Property Value Appreciation:
Most properties will appreciate in value over the long term. Historically, homes in the United States have appreciated in value by about 4% per year (staying slightly ahead of inflation). The higher the annual appreciate rate (which you can only estimate), the more profit you will make on the rental property since you’ll be able to sell it (or charge more rent) than you could when you first bought the property.
Property Tax Rate:
The higher your annual property tax rate, the lower your monthly cash flow will be.
Another cash flow killer is maintenance expense. Many real estate investors count on spending 1% of the property’s market value each year in maintenance costs. For a $120,000 rental property, they’ll budgeting $1200 per year ($100/month) on maintenance costs.
The more rent you can earn off a property, the higher your monthly cash flow will be.
You won’t be able to rent the property out 100% of the time. Once a tenant moves out, it takes time to ready the property and find a new tenant. There are also instances when a tenant is unable (or unwilling) to pay rent. Some real estate investors I’ve talked with say their occupancy rate is around 90-93% on average.

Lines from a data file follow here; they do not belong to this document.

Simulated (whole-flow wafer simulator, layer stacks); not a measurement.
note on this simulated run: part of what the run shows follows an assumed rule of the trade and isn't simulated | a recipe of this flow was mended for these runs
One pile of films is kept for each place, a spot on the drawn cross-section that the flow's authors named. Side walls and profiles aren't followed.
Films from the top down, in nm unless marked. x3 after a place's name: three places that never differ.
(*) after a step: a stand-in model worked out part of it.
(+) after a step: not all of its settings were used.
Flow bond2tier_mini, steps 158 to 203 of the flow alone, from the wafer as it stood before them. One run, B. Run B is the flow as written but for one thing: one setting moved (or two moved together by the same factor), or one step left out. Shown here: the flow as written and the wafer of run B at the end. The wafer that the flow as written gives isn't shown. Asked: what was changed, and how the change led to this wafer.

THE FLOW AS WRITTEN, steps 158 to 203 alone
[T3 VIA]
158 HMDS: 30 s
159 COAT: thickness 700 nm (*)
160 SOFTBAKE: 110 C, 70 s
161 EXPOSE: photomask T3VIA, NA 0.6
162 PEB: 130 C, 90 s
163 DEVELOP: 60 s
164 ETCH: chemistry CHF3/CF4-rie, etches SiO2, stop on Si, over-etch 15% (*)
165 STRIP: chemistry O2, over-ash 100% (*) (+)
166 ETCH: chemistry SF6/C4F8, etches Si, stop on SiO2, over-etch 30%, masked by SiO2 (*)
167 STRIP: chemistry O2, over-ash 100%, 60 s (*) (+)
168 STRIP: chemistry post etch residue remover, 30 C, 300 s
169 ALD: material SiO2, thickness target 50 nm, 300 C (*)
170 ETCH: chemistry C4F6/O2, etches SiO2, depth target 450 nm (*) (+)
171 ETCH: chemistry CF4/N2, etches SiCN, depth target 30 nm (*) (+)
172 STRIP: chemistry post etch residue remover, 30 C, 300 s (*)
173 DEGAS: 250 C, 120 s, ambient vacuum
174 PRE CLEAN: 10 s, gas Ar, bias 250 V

If you’re relatively new to rental properties or you live far away from the rental property that you own, you may considering using a property manager to deal with the tenants and handle any issues that may arise. If this is the case, you can expect to pay a fee of 5% to 10% of the monthly rent for this service. This fee will hurt your monthly cash flow.
Annual Insurance Premiums:
Depending on which part of the country you live in, you may pay anywhere between .3% and 3% of the rental property’s market value in rental insurance each year. Dividing this out over a 12 month period will allow you to determine the affect property insurance has on your monthly cash flow.
Inflation can take a bite out of your cash flow as well as the rate at which your property appreciates in value when looked at in “real terms” or “today’s dollars”. As we discussed above, a home can appreciate by 4% each year, but if inflation is 2% the real value of the home’s appreciation is much less. As you can see, any one of the above variables could adversely affect the profitability of a rental property. To help me analyze a particular rental property I’ve put together an easy to use Excel Spreadsheet that takes each of these variables into consideration and tracks their effect. This rental property investment calculator is an experiment and I make no guarantee of its accuracy, but for me it is a valuable investment analysis tool. When I see a prospective rental property for sale, I can just plug the numbers into my investment property program and I will get a pretty good idea if the property is a good investment or not.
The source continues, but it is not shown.